The Civil War never interested me much

At least that was true until I read Michael Shaara's "Killer Angels." Now I'm a goner. I have bought five more books on the Civil War including McPherson's "Battle Cry of Freedom," a huge tome that promises to fill me in on the whole historical context, time, place, politics, all of it. All this happened because I was interested in a single book. This is Michael Shaara's fault.It is of no consequence that the prospective reader may not have the slightest interest in war, the Civil War in particular, guns, Gettysburg, generals, muskets, artillery, smoke, fire, or death. All the reader need be interested in is a good book that is a pleasure, an enlightening experience, to read. If you like reading, if you enjoy books that captivate, that keep you turning pages, that won't let you sleep, then buy this book.Let me note here that the author indulges in several literary devices that might pain the true Civil War buff. He uses interior monologues which are, of course, pure fiction (though based on written material of the time). He also centers his story on two major fights that took place at Gettysburg: the battle of Little Roundtop, and Pickett's Charge, even though quite a lot of other great moments occurred there. Both these battles are told well, and the characters of Joshua Lawrence Chamberlain - the commander of the 20th Maine who held Little Round Top against attacking Confederates to the "last bullet," and James Longstreet, commander of the I Corps of Lee's Army of Northern Virginia who had serious differences with his superior over the tactics used at Gettysburg, are explored at depth. By necessity, Shaara could not tell, in a single novel (for that is what this book is), all that happened those three fateful days. For those who want to know more I refer you to Shelby Foote's "Stars In Their Courses." I aim this review at those who are unsure of whether a Civil War novel is what they want to read. Be assured you will not be disappointed. This is a truly fine book, especially for the uninitiated, as I was. I recommend this book to all without hesitation.

A Masterpiece

Though so many have written before me in praise of this splendid novel that my words must be redundant, I am still impelled to hit the keyboard as an act of homage. The writer's achievement must be almost unique in that he unites an accurate, hour by hour, depiction of an actual military event with a novelist's treatment of character and motivation. Other than the Borodino section of "War and Peace" it is difficult to think of any similar achievement. The depiction of the individual characters has an uncanny immediacy and realism, and it is character that dominates the action rather than vice versa. Two set pieces dominate the novel - Chamberlain's defence of Little Round Top on the second day of Gettysburg, and Pickett's Charge on the third. The description of the latter fearsome but heroic blunder, as seen through the eyes of the noble and doomed Lewis Armistead, is so powerful, terrible and yet beautiful that this reader at least was too moved to read on immediately. Though concentrated on the three days of the battle, the ultimate themes are not war and generalship, but rather of honour, courage, integrity and love. These themes are seldom treated with such seriousness and dignity in modern popular culture, and we are the worse for it. One comes to the end of the book with a feeling of catharsis, conscious that despite all that may be thrown against us, and regardless of how often we may stumble on the way, mankind is capable of greatness. A wonderful book.

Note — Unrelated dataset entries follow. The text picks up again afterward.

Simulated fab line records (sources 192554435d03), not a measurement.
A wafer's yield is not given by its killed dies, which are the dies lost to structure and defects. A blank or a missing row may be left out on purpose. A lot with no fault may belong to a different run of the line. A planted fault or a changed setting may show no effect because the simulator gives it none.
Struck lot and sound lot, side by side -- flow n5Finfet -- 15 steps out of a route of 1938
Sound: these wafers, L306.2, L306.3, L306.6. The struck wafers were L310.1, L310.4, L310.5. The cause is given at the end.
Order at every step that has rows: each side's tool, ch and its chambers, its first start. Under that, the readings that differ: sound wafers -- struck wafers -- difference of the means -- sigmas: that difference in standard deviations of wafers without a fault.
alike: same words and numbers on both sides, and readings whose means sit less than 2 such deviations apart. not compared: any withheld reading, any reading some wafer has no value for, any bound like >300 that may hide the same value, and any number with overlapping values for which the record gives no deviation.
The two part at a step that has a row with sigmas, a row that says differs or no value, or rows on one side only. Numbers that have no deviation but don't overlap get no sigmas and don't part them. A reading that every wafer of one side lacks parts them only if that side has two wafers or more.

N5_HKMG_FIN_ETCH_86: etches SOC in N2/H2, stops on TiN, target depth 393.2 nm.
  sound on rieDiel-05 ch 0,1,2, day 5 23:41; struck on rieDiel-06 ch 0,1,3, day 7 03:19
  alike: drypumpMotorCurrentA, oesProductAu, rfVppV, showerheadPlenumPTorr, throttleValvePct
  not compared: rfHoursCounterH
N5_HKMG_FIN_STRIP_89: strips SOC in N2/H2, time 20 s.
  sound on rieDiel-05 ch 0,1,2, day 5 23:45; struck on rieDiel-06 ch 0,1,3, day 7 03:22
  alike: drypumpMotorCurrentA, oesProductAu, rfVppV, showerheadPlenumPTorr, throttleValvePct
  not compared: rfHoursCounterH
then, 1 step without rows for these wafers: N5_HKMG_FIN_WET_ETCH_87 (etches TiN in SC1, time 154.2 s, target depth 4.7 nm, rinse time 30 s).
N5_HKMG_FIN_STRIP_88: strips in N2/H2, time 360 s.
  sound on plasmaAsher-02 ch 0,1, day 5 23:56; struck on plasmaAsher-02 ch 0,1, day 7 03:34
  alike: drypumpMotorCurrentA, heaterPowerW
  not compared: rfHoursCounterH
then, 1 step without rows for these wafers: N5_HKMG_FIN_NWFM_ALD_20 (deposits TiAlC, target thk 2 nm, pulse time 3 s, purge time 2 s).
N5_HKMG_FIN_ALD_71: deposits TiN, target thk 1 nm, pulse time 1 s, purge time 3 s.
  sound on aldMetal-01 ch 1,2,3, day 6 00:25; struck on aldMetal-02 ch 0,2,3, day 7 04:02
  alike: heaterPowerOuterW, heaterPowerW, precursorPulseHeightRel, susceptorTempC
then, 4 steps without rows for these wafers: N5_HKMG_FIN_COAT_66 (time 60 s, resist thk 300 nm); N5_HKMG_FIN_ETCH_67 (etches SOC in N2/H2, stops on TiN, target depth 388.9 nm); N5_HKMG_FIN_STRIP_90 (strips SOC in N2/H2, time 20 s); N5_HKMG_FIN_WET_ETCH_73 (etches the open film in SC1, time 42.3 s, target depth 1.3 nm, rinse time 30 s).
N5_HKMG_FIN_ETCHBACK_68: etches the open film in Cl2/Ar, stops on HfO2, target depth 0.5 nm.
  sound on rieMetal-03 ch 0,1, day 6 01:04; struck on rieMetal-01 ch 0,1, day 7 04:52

Any praise of this book is an understatement.

This fine example of what historical fiction should be, which I first picked up to read as an eighth grader, was the gateway into my now militant obsession with the Civil War and my idolization of Gen. Joshua Chamberlain. The well-deserved rave reviews that litter the front and back covers drew me to it, but Shaara's powerful writing style and stunningly human characters drew me INTO it. Not surprisingly I worship the film Gettysburg and have accumulated a large collection of Civil War and Chamberlain-related literature, though some have suggested this is slightly abnormal for a fifteen year old. While reading The Killer Angels one must wonder at Shaara's amazing ability to portray the major players of the battle, whose real personalities must have since been lost over a century of historian analyzation, as real people. I absolutely love this book and jealously guard my much-used copy. To enjoy it you don't have to be a Civil War buff or even know anything about the battle, you only have to be prepared to appreciate what is epic and human in the midst of this otherwise horrifying war.